Miss Mia Sopaipilla is doing her Queen Victoria impression again, so you know it’s not going to be sunny and fiddy-sumpin’ today in The Duck! City.
Happily, it was sunny and fiddy-sumpin’ the past couple of days, so I was able to get out and about on a two-wheeler, in this case the Co-Motion Divide Rohloff.

My man Chris Coursey, a beach bum and journo who rose from his humble origins to become Santa Rosa’s mayor and then a Sonoma County supervisor, probably longs for the days when he had to drive to the California coast to see a few gajillion tons of water in motion.

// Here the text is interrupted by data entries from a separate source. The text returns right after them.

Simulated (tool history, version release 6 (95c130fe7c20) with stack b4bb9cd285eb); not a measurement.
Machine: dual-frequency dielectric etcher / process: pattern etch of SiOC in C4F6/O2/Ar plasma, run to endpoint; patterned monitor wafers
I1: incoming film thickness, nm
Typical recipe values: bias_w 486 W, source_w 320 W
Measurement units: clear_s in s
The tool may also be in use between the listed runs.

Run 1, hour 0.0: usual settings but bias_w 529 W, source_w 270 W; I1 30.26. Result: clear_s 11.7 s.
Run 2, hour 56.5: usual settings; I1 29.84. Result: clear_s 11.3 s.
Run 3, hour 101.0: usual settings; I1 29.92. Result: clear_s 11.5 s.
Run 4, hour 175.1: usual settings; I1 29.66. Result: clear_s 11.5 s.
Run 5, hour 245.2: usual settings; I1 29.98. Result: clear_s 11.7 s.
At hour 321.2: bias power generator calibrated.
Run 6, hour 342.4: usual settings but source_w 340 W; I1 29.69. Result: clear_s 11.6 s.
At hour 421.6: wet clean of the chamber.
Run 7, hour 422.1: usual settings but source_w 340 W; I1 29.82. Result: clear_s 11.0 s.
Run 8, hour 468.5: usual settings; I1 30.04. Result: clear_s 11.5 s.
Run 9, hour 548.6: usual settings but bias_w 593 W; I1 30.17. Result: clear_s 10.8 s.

Friday and Saturday marked my first off-road rides of 2023, and they were a nice change from running, which I will probably return to today, if I can pull myself together in time to beat the rain to the punch.
Yes, the wizards are predicting rain, and even a small chance of snow, so I guess we’re getting a little spillover from the atmospheric rivers that have been drenching the West Coast.
I’ve never had to contend with weather like that, and I hope to keep that lucky streak unbroken. It makes the occasional four-foot Colorado snowstorm look like a day at the beach with a cold sixer and a hot girl.
Tags: atmospheric river, Chris Coursey, Co-Motion Divide Rohloff, Miss Mia Sopaipilla, Santa Rosa, Sonoma County
January 15, 2023 at 9:16 am |
My guitar buddy’s home town is Santa Cruz, and they lived in San Jose for many years before retirement. Although their holiday trip to the Bay Area was wet, it was nothing like what Chris is getting now. The planet is on fire, except in Santa Rosa right now. Hopefully the forest fires will take a break this year after this wet winter.
First bike I would “appropriate” from your stable is the Jones. But that Co-motion is a close second.
January 15, 2023 at 11:31 am |
I just texted with my pals Chris and Merrill in Santa Rosa and they say they’re doing a’ight. Pretty up there in the wine country, but they have had their challenges in recent years.
The folks down to Monterey County are taking a beating too, along with the Tahoe area. And now Flagstaff is talking about getting maybe two feet of snow? The wizards are still talking rain here but I think they may need to apply a little Windex to their crystal ball.
That Co-Motion is a fine machine for these parts. The bars aren’t so wide that I can’t squeeze through the narrow trailhead gates and the low end is lower than a New York Republican’s standard for truth-telling. Good for the elderly knees.
January 16, 2023 at 7:57 am |
Patrick, you reminded me of something rattling around in the back of my head from some prior reading I did back when I had a brain. Here is a interesting article, at the link below, about the geologic history of catastrophic (to human) atmospheric river storms in California. The really bad ones apparently happen, statistically, every couple hundred years and flood low lying inland areas. In 1861 it rained for 43 days straight and flooded the Central Valley, including the state capitol. So this is not a new meteorological cycle but as Lynn Ingram (geosciences, UC Berkeley) says, might well get worse with a warming ocean coupled with ground subsidence in California caused by groundwater pumping. Imagine the 1861 Pineapple Mega-Express with the current Central Valley thirty feet lower than it was back then.
https://nexusmedianews.com/the-deep-history-of-californias-catastrophic-flooding-33534fc14a9f/
January 16, 2023 at 9:29 am |
Good lookin’ out there, Hoss. My man Chris was working for The Press Democrat back in 1986, when that Russian River flood photo was taken. I expect he remembers it.
We live in interesting times, do we not? This morning’s post takes note of two stories about Scottsdale putting a cork in water sales to Rio Verde Foothills because they just ain’t enough to go around.
Too much here, too little there … where’s the Goldilocks Country at?